Not only is pork used for frying and grilling, it is also vital for sausage production. It is irreplaceable as an ingredient – but although a semi-luxury item, however, it is indescribable. At least until now, because if the Danish Association of the Agriculture and Food Industry gets its wish, things will soon change.

Vicky Enné Ryge, Head Consultant for Market, Trade and Nutrition in Copenhagen, is heavily involved in a “sensory” project. Her goal is to develop a descriptive language for pork that expresses its typical sensory characteristics and allows them to be communicated in detail, analogous to the many designations used for coffee, wine and bakery products. Together with helpers from various scientific disciplines, trades and backgrounds, she has embarked on a verbal journey through the world of flavors that reflects as many aspects as possible. For this purpose, 14 samples were prepared and tasted by experts. One of the research committee’s results is that “the preparation method and meat texture have a great influence”. Intensive and varied flavors were especially evident with braised pork cheeks. Their aromas and characteristics are also influenced by whether they are prepared in a pot, pan, oven or on the grill. The connoisseur perceives tenderness, succulence and fattiness, as Lisbeth Ankersen, sensory scientist and chemist (Master of Science) states. Roasted, raw or cooked, samples from different parts of the pig were served in order to get to the bottom of the taste. All preparation was standardized in order to have a basis for comparison. In each case, the meat of a conventionally reared pig was tested, prepared according to DMRI specifications in flavor-neutral oil with 1 percent salt.

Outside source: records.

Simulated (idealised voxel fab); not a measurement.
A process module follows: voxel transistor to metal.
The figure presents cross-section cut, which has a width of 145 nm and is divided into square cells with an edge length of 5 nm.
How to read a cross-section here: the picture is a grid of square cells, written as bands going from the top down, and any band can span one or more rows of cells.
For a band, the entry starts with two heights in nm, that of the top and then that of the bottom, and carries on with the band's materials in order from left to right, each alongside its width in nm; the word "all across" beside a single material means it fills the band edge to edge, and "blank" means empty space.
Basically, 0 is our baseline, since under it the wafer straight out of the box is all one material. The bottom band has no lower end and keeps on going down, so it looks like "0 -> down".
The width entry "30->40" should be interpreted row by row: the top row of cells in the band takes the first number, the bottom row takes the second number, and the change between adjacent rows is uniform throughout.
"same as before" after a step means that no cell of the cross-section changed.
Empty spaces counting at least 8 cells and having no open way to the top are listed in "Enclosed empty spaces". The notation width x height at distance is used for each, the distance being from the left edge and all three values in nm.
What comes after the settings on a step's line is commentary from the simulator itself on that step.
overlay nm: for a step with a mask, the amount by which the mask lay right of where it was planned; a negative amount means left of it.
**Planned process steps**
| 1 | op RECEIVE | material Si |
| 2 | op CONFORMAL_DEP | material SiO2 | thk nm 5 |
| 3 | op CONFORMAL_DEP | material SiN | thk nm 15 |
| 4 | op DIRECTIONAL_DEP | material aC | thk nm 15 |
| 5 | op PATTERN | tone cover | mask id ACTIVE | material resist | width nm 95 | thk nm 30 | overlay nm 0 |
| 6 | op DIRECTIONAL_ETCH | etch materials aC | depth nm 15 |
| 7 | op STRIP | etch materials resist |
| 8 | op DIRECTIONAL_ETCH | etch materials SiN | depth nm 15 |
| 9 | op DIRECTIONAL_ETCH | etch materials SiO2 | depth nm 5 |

The aim is drawing customers’ attention to meat to animate more purchases as well as to highlight new quality aspects about cuts and preparation methods. Some 600 natural flavors and aromas were found in pork.

In the future, background details such as animal breeds, organic vs. conventional rearing methods, feed, and meat maturation will also be included. In short: “The aim is to communicate differently about pork in the future and to whet consumers’ appetites,” the initiators said. The view of seniors as classic regular users with high culinary demands should also not be neglected.